A friend and his wife were considering traveling to Alaska for a trip that the husband had long dreamed of taking. He kept talking about how great it would be to stay in a log cabin without electricity, to hunt moose, and drive a dog team instead of a car. "If we decided to live there permanently, away from civilization, what would you miss the most?" he asked his wife. She replied, "You."
“All things are lawful for me, but not all things are helpful; all things are lawful for me, but not all things edify. 24 Let no one seek his own, but each one the other’s well-being.” 1 Corinthians 10:23-24
It seems like so many of today’s problems are the result of not understanding the consequences of our behavior. Well, I guess that was the problem in the garden, so long ago. There was temptation, then a decision had to be made, and finally, the consequences of that decision. Too many parents do not allow their children to experience the consequences of their behavior and get a little riled up when the teacher tries to do so.
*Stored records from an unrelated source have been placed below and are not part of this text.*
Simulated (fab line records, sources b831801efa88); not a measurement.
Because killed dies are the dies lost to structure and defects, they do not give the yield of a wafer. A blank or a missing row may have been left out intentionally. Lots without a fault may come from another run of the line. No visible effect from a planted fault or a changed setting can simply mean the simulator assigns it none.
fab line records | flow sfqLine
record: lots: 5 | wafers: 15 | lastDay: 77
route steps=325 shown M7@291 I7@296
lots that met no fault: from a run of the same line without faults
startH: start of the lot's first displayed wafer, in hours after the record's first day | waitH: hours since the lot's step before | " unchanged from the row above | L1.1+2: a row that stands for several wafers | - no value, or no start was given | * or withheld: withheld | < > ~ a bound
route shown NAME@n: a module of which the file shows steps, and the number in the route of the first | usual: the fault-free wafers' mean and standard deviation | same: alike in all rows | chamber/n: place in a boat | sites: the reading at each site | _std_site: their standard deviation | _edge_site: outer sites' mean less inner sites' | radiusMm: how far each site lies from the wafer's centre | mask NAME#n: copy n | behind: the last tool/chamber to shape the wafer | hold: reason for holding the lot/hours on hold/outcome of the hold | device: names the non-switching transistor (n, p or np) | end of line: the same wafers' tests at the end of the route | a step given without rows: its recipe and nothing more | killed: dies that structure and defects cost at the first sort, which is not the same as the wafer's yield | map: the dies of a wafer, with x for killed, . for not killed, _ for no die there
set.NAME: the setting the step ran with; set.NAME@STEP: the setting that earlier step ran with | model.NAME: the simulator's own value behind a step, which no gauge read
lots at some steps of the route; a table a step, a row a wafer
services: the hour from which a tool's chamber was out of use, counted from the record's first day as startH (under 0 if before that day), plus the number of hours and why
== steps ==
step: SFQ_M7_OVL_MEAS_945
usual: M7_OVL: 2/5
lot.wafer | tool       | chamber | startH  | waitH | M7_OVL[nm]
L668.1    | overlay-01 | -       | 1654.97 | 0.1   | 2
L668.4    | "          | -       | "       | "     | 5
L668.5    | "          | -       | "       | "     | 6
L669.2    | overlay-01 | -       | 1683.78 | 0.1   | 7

Paul was explaining that there are some things that are lawful, but they are not helpful. You might have a right to do it, but it does not edify, it does not build up the other person. We might think, “Wait a minute, this is my life and I’m free to live it as I choose!” Yes, you are free to do that and “that” may not be wrong, but if it causes someone to stumble, then you should not do it. And we want to say, “That’s their problem!” Paul wrote: “Let no one seek his own, but each one the other’s well-being.”
God’s Word defines love in 1 Corinthians 13. Love is putting another’s well-being before our own. We need to ask ourselves, “What will the consequences be if I do this or don’t do that?” “Will that action or lack of action help or hurt someone else?” Asking those questions is a big step toward spiritual maturity. Are you moving from “I’m free to do as I please?” to “How will my actions or words effect my neighbor?” Lawful is great, but what’s better than love?